/ambifusion

Official repository for the paper ''ambigram generation by a diffusion model''.

Primary LanguagePythonMIT LicenseMIT

Ambifusion

This is an official repogitory for the paper "Ambigram Generation by a Diffusion model". This paper is accepted at ICDAR 2023.

【 UPDATE 】
2023/07/20: ambifusion2 is open. This method can generate ambigrams with any image pair by specifying two prompts as a pair.

About the Paper

tl;dr

  • We propose an ambigram generation method by a diffusion model.
  • You can generate various ambigram images by specifying a pair of letter classes.
  • We propose ambigramability, an objective measure of how easy it is to generate ambigrams for each letter pair.

Abstract

Ambigrams are graphical letter designs that can be read not only from the original direction but also from a rotated direction (especially with 180 degrees). Designing ambigrams is difficult even for human experts because keeping their dual readability from both directions is often difficult. This paper proposes an ambigram generation model. As its generation module, we use a diffusion model, which has recently been used to generate high-quality photographic images. By specifying a pair of letter classes, such as 'A' and 'B', the proposed model generates various ambigram images which can be read as 'A' from the original direction and 'B' from a direction rotated 180 degrees. Quantitative and qualitative analyses of experimental results show that the proposed model can generate high-quality and diverse ambigrams. In addition, we define ambigramability, an objective measure of how easy it is to generate ambigrams for each letter pair. For example, the pair of 'A' and 'V' shows a high ambigramability (that is, it is easy to generate their ambigrams), and the pair of 'D' and 'K' shows a lower ambigramability. The ambigramability gives various hints of the ambigram generation not only for computers but also for human experts.

Examples

Our proposed method generates ambigrams like following examples. ambigrams

The parenthesized number is the ambigramability score (↑) of the letter pair. The upper three rows are rather easy class pairs (with higher ambigramability scores), and the lower three are not.
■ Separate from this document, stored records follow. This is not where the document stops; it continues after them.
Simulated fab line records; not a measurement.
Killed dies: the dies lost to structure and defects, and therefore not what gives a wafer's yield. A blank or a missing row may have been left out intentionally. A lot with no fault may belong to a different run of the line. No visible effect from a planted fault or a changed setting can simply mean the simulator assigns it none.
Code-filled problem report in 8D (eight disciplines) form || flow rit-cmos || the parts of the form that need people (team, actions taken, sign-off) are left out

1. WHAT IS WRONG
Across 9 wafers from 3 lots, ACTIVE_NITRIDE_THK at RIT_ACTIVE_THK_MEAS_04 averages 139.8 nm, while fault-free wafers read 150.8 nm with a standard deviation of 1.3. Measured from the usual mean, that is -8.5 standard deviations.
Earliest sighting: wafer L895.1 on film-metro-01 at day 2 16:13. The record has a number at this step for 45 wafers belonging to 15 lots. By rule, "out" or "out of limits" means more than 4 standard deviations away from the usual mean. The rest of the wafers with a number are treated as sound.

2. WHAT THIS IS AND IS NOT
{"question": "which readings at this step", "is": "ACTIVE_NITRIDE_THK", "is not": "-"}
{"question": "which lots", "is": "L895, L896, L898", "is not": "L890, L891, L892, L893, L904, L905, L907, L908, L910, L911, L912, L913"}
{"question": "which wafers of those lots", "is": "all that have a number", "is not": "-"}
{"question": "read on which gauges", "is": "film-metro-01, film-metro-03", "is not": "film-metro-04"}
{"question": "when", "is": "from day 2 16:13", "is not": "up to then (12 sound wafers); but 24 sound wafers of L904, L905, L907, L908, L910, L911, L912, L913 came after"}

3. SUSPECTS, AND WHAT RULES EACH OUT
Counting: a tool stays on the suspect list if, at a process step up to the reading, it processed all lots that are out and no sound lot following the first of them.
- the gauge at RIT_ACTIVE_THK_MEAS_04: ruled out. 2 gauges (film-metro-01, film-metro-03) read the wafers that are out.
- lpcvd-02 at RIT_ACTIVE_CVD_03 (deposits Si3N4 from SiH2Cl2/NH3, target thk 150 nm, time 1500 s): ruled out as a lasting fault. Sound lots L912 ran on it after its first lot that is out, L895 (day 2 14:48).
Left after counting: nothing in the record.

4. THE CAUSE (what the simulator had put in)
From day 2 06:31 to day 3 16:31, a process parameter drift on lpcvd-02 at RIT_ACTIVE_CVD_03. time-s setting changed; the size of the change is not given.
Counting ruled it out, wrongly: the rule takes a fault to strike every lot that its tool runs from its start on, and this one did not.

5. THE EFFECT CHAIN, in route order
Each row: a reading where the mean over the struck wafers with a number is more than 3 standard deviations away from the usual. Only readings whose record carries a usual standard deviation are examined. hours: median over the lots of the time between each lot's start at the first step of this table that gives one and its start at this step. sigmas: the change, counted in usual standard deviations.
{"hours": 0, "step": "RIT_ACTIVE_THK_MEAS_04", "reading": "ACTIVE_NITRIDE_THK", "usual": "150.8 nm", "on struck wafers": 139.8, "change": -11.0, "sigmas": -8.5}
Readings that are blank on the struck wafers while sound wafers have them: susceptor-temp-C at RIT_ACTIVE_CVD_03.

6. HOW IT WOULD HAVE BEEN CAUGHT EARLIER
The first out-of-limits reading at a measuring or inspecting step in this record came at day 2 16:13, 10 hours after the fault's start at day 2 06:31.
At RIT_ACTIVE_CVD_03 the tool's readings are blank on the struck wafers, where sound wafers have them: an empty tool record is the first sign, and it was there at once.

Experiment environment setup

We tested all codes in Python: 3.8.10. You can download external libraries with pip as following.

pip install torch==1.11.0+cu113 torchvision==0.12.0+cu113 torchaudio==0.11.0 --extra-index-url https://download.pytorch.org/whl/cu113
pip install -r requirements.txt

You can also download pre-trained weights. Replace all pseud-weights file weight_name.txt with downloaded real-weights file.

Demo

Gradio demo is available.

  1. Start gradio web app as following.
python demo.py
  1. Access 127.0.0.1:11111 with your web browser.

Make ambigrams

  1. Set TestConfigs in ambigram_random_sample.py.
  2. Run the sampling code as following.
python ambigram_random_sample.py

Check ambigramability

  1. Set TestConfigs in calc_ambigramability.py.
  2. Run the calculation code as following.
python calc_ambigramability.py

Customize

Model training.

  1. Set TrainConfigs in configs/trainargs.py. If you want, you can change DA_ambigram_configs.yaml (The details are mentioned at Sec. 3.2 in the paper).
  2. Run the training code as following.
## Run on single gpu
python ambigram_train.py

## Run on multiple gpus
mpiexec -n [NUM_GPUs] python ambigram_train.py

Note[1]: If you want to generate ambigrams by using classifier-free guidance, you have to train both conditional-model and unconditional-model separately.

Paper information

@article{shirakawa2023ambigram,
  title={Ambigram Generation by A Diffusion Model},
  author={Shirakawa, Takahiro and Uchida, Seiichi},
  booktitle={2023 17th international conference on document analysis and recognition (ICDAR)},
  year={2023}
}